Various combinations of memory ballooning, virtualization mode, guest kernel.
Upgraded qubes-utils from 4.2.17 to 4.2.19 and confirmed that direct I/O went from being enabled to being disabled (to rule out that my issue was related to Disable direct IO on Btrfs based storage #9488).

There seems to be some correlation to memory pressure, since the errors appear on the appvms with the lowest memory. On VMs with ample memory, the errors still occur, but with lower frequency. Swap use doesn’t seem to be a necessary condition.

At this point, I suspect there’s an issue with xen, xen_blkback, and/or xen_blkfront. Any advice on how to debug this problem further would be greatly appreciated.

rustybird · March 16, 2025, 5:50pm

When did it start?

I’d try a few VM kernel versions (also switching from normal to -latest kernels, or vice versa) to see if that changes anything [edit: sorry, I missed that you already tried that] and if not: the same with host kernels.

rustybird · March 16, 2025, 6:29pm

Do you also see errors for xvdb (the ‘private’ volume)? It would be curious if they only affected xvda (‘root’) and xvdc (‘volatile’).

etienne · March 16, 2025, 7:14pm

Thanks @rustybird. The errors go back as far as I have logs. I should also have mentioned that these errors occur for regular vm’s and dvm’s alike. All devices, xvda, xvdb, and xvdc are affected, though xvda—and to some extent xvdc—are by far most involved (thankfully). The problem usually starts as a read error on xvda, but errors from other devices then quickly pile on.

rustybird · March 17, 2025, 11:27am

Very strange. Normally I’d say this smells like a hardware problem - bad RAM/storage/PSU/etc. - but I can’t wrap my head around there being no dom0 kernel errors.

Maybe open a bug if you don’t get any better response here?

etienne · March 17, 2025, 6:52pm

Yeah, this is strange. I run 128 GB of ECC memory. I haven’t run memtest or gotten around to getting edac working yet, so for the moment I’ll just assume the memory is ok, though I will need to confirm.

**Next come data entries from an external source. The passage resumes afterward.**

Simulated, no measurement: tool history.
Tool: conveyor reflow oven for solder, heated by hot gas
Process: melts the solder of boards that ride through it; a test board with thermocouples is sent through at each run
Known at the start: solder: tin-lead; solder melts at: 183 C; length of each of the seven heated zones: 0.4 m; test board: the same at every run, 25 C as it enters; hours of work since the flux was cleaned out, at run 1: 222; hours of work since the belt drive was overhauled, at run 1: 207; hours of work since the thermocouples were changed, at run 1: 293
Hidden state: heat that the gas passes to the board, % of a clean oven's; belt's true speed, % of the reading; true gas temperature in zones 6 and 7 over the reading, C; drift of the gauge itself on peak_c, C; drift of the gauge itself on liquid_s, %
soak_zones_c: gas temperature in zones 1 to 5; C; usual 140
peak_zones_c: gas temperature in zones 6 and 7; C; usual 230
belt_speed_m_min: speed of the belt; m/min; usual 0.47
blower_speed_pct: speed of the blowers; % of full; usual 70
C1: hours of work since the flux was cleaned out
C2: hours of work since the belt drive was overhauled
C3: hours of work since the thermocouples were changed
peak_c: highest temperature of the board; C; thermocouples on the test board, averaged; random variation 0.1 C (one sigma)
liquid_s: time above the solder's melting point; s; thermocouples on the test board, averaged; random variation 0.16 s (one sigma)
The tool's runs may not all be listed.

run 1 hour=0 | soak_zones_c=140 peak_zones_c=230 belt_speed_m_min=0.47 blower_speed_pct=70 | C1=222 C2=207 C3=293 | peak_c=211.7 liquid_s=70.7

I’m inclined to think it’s xen or its drivers. I came across your github discussion on xen_blk*, which suggests to me that the existence of additional bug(s) in the driver(s) is not that farfetched.

There’s a couple more things that come to mind:

I had previously increased dom0’s maximum memory to 32 GB to accommodate what I presume is a memory leak in Borg. This shouldn’t have a negative impact, but I doubt there that many systems out there with so much dom0 memory. Maybe it’s possible this configuration elicits a race condition or execution of an infrequent code path?
I noticed that by default the fedora-40-xfce and debian-12-xfce templates load a bunch of backend (host) kernel drivers (xen_scsiback, xen_netback, xen_blkback). These are loaded via /usr/lib/modules-load.d/xen.conf, which on Fedora is provided by the package xen-runtime. It appears that xen-runtime is installed by default, for reasons I don’t understand. I’ve unloaded the host modules on my running guests to see if this might fix things.

etienne · March 27, 2025, 6:58am

Here’s the epilogue to my troubleshooting efforts. After trying many different things with no luck, I finally restored the lower and upper bounds of dom0 memory back to their default values (1 GB and 4 GB). That appears to have completely solved the issue and also seems to have alleviated another problem where guest windows would sporadically fail to be drawn and remain blank white rectangles. I assume there must be a problem with Xen. When I have the time, I’ll try to come up with a minimal example that elicits this behavior so that I can file a bug report.